Exploding helicopter innovation

This is pretty much top drawer stuff: innovative, original and well executed. Over and above the special effects, the whole scenario is simply a very good idea.


This is stomping good fun, with some classic set-pieces and more twists than Beyonce’s weave. For some reason, exploding helicopters often seem to reside in the lower quality, straight to DVD end of the market (I’m looking at you, Steven Seagal) so it’s good to see a chopper fireball in such good company.


Clearly, there’s no arguing with his 30-year stellar status, but I’ve always found Tom a very limited actor capable of only two expressions: ‘shit-eating grin’ and ‘worried’. Obviously, the grin is regularly wheeled out (you don’t spend so much on a new set of gnashers without wanting to flash them on occasion) but the Cruise ‘worried’ look has become his hallmark, seemingly applicable to any situation.

Jon Voight: slippery lizard-made-man
Confronted by deadly aliens? Sacked from dream job? Faced with estranged paedophile dad? Whatever the scenario, Tom will – without exception – furrow his brow, tighten his mouth and dart his eyes about in a confused manner. There really is something of the Zoolander about him.

More worryingly, I saw the Cruiser being interviewed by Wossy a couple of years back and realised he can’t even really act being himself. The meaningful pauses, the cloying sincerity, the sudden, barking laughs: it all spoke of someone playing a role. Badly.

Favourite quote

“This message will self-destruct…”

Interesting fact

Jean Reno has the most schizophrenic CV in Hollywood. For every Big Blue, there’s a Godzilla. For every Leon, there’s a stomach-churning Pink Panther re-make. Ye gods, he even went back for Pink Panther 2.

Review by: Chopper

Can't get enough of our thoughts on Mission Impossible? Then check out our Exploding Helicopter podcast on the film. Listen on iTunes, Podomatic, Stitcher or YourListen.

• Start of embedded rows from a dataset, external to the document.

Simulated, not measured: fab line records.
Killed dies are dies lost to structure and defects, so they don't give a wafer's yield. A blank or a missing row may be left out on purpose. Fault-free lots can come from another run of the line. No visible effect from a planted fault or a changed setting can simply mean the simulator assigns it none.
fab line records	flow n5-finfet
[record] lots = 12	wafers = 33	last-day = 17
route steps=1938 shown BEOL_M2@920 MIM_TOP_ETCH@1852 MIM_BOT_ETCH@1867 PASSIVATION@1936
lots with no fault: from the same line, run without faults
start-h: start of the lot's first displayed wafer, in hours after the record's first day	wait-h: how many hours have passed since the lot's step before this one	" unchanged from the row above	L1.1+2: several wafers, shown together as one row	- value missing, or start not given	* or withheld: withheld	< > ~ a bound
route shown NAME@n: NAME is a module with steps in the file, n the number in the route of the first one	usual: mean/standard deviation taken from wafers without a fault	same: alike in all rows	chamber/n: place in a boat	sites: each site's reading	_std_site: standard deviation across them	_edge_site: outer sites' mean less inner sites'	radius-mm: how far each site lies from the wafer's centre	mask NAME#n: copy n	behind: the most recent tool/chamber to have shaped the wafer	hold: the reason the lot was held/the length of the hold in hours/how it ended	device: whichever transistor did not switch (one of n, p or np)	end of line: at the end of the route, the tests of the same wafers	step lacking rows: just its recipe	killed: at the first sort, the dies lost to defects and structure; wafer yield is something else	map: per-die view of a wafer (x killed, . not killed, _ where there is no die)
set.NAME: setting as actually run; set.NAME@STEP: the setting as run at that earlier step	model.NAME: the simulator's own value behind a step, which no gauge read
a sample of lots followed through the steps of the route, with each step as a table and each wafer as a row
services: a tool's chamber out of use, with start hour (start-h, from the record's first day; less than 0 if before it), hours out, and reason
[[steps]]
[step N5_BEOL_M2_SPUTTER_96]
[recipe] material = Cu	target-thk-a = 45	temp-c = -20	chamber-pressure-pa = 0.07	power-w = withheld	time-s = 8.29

  1. Although the exploding helicopter scene is cool, the major problem with this movie was that the TV show fans were VERY upset that the bad guy turned out to be Jim Phelps. Peter Graves was thought to be the perfect American agent by the TV audience. So while I thought it was a surprising plot twist, a lot of the TV show fans were horrified! In fact, 20 years later, many fans have never forgiven Tom Cruise for this.

    1. Well, it doesn't seem to be hurting continuing film series too much! They're making more money than ever with the films.